Blog Cabin 2011: Homebuilding in Mathews County

Homebuilding in Mathews County, the location of Blog Cabin 2011, tells a story of shipbuilding, shipwrights-turned-homebuilders, locally sourced materials and changes in construction methods precipitated by the Industrial Revolution.

By: Lori Dolnick

©Inn at Tabbs Creek. Photo courtesy Lori Dusenberry

©Tompkins Cabin. Photo courtesy Sara E. Lewis

©Little Celey. Photo courtesy A2RCI

Plentiful Resource: Live Oak

During a period that extended from the American Revolution through the onset of the Civil War, shipbuilding served as Mathews County’s leading industry. "Live oak was an important boat building wood that grew in this area,” says Mathews Maritime Museum docent Dennis Crawford. “It is very durable wood and grows in shapes needed for boat building.” In Mathews, the species was harvested to near extinction for both boat and homebuilding. Dr. Michael Swiderski, a Mathews boat builder and owner of Storybook Woodworks, indicates that the remains of barns and ships (mainly red oak timbers) were also used in home construction.

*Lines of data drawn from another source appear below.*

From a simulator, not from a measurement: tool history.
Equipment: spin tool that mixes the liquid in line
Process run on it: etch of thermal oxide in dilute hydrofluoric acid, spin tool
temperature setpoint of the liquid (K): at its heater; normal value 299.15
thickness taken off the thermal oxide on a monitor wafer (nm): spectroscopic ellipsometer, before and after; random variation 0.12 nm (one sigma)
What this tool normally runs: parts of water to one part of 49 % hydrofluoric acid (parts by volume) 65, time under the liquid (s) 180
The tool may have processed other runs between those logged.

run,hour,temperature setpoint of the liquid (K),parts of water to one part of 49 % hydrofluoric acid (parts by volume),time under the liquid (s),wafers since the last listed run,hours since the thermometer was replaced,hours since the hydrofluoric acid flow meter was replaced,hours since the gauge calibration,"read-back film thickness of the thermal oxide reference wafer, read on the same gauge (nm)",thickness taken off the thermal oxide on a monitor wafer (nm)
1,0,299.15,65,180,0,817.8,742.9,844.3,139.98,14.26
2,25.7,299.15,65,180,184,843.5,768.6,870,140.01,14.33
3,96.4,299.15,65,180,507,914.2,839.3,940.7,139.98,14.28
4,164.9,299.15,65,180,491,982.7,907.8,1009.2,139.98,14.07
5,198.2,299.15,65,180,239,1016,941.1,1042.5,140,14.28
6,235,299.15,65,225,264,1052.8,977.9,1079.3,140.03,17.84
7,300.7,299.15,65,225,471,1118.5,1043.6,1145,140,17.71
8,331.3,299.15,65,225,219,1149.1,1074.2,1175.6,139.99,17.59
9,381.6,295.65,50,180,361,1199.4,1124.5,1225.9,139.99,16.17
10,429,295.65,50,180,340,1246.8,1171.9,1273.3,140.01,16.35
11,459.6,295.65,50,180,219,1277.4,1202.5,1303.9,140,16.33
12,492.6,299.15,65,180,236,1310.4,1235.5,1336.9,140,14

The Shipwright-Turned-Homebuilder: The Inn at Tabbs Creek

Shipbuilders played a crucial role in Mathews’ early homebuilding history. Ship building techniques, including mortise and tenon joinery, were utilized in the construction of circa-1800s structures. The Inn at Tabbs Creek, built in the late 1890s by schooner builder William Robert Billups, stands as a testament to local shipbuilders’ carpentry skills. “The joints were so tight, I could not get a razor knife into them,” says Michael, who recently completed renovations at the inn.

Architectural Style Echoes Boat Design

Sara E. Lewis, author of Mathews County, Virginia recalls, “My great-grandfather Charles Leonard Lewis was a Mathews boat builder. He and my other great-grandfather Alpheous Lee Forrest, a carpenter, built my grandparents’ home in the Hudgins area of Mathews. The roof and second story of the small house mimic an upside-down boat. These men were part of a culture that moved easily from the water to the land. It was hard to draw the line between boat builders, watermen, carpenters and farmers in that day and age.”

Changing the Face of Homebuilding: The Industrial Revolution

As the 20th century neared, a number of forces impacted homebuilding in the Mathews area. Industrialization and rail transportation facilitated the delivery of sawmill lumber. Carl Lounsbury, senior architectural historian at Colonial Williamsburg, explains: “Rails transported wood faster. That really marked the revolution in building — the cheapness of transportation and transition away from locally produced materials.” On the eve of Blog Cabin’s construction and as the supply of local hand-hewn live oak dwindled, homebuilders shifted to other, more accessible, wood types milled out of state.

Nails: From Forged to Machine-Made

In Colonial America, nails were forged by hand. “Blacksmiths rolled out bar iron, cut nails and attached heads by hand,” Carl explains. “Beginning in the 19th century, machines could roll out flats of iron. In the late 1800s, you begin to see round wire nails like we use today.” The availability of machine-made nails reduced dependence on joiners’ fine woodworking and homebuilding skills and decreased the time necessary to build a home.

The Advent of Balloon Framing

Labor-intensive post-and-beam home construction gave way to a new homebuilding method in the 1830s. “Balloon framing appears about the mid 19th century as a method of quickly putting up a building without skilled carpentry,” says Carl. In balloon framing, long vertical studs extend uninterrupted from the foundation to the roof; nails rather than joinery secure pieces. Despite critics who claimed such structures would blow away in a light wind, balloon-framed homes, including Blog Cabin 2011, have proven their strength and endurance.

Restoring a Balloon-Framed Home

A2RCI, the architectural firm leading the restoration of Blog Cabin 2011, has refurbished several coastal, balloon-framed residences constructed prior to the 1930s. Little Celey, one such property saved from the wrecking ball, hints at Blog Cabin’s exterior design, post remodel. According to Gregory Brezinski, owner of A2RCI Architects, platform framing replaced balloon framing during the 1950s as long, continuous wall studs became more costly and difficult to find.

Before Renovation: The Bones of Blog Cabin

A fine example of balloon framing, Blog Cabin 2011 has survived battering by coastal storms and subdivision by its previous owners. "Overall the house is in great shape for its age," says Blog Cabin 2011 construction project manager Dylan Eastman. "The areas needing the most attention are the girder below (termite damaged), the sagging first floor (from settlement) and the window frames (due to water intrusion)."